Bangladesh: Finance Adviser Dr Salehuddin Ahmed will unveil a Tk 7,90,000 crore national budget for FY2025–26 on June 2, 2025, prioritising inflation control, job creation, economic stability, and fiscal discipline.
This marks the first budget under the interim government led by Nobel laureate Professor Dr Muhammad Yunus, following the ouster of the previous regime.
The proposed budget is 0.87% smaller than the previous year’s Tk 7,97,000 crore allocation. The development budget has been reduced by Tk 35,000 crore to Tk 2,30,000 crore, while the revenue budget will increase by Tk 28,000 crore to Tk 5,60,000 crore.
A projected deficit of Tk 2,26,000 crore (3.62% of GDP) will be met through foreign loans, bank borrowings, and savings instruments.

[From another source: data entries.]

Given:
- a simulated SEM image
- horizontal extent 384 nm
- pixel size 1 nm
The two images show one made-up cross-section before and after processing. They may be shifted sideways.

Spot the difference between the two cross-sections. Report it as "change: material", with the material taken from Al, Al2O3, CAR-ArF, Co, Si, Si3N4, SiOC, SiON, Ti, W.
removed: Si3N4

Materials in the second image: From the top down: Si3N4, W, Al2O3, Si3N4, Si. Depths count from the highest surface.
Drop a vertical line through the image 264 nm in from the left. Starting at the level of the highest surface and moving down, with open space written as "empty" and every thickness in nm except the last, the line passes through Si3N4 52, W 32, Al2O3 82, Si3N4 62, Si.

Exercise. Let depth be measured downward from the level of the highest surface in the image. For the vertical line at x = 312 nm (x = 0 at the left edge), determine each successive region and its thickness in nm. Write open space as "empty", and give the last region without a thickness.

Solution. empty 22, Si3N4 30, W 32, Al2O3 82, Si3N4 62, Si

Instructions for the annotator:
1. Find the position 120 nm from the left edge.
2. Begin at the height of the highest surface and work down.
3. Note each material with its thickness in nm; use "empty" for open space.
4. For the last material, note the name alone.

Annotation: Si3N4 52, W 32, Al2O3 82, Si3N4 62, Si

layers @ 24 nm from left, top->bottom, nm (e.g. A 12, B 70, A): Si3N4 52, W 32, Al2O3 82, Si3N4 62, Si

Key Targets and Priorities:
GDP Growth: Target set at 5.5%
Inflation: Targeted to fall to 6.5%
Revenue Collection: Tk 5,64,000 crore overall; NBR target set at Tk 4,99,000 crore
Tax Reforms: Introduction of uniform 15% VAT rate; digital tax filing expansion; VAT enlistment threshold lowered from Tk 3 crore to Tk 50 lakh
Social Safety Nets: Expanded coverage and increased allowances
Subsidies: Tk 1,16,000 crore allocated, primarily for electricity and fertiliser
Interest Payments: Around 22% of revenue budget
Public Salaries and Allowances: Tk 82,000 crore, with likely dearness allowance hike
Spending Focus:
Top 10 ministries/divisions: To receive Tk 2,96,000 crore
Priority Sectors: Agriculture, health, education, technology, and social protection
No new mega projects, except Matarbari, financed through Japanese long-term loans
Banking Sector: Allocations to cover state-owned bank capital shortfalls
Officials stressed that the FY26 budget is practical, implementable, and aligned with macroeconomic priorities.
The focus will remain on controlling inflation, encouraging investment, supporting exports, and enhancing revenue mobilisation while maintaining fiscal discipline.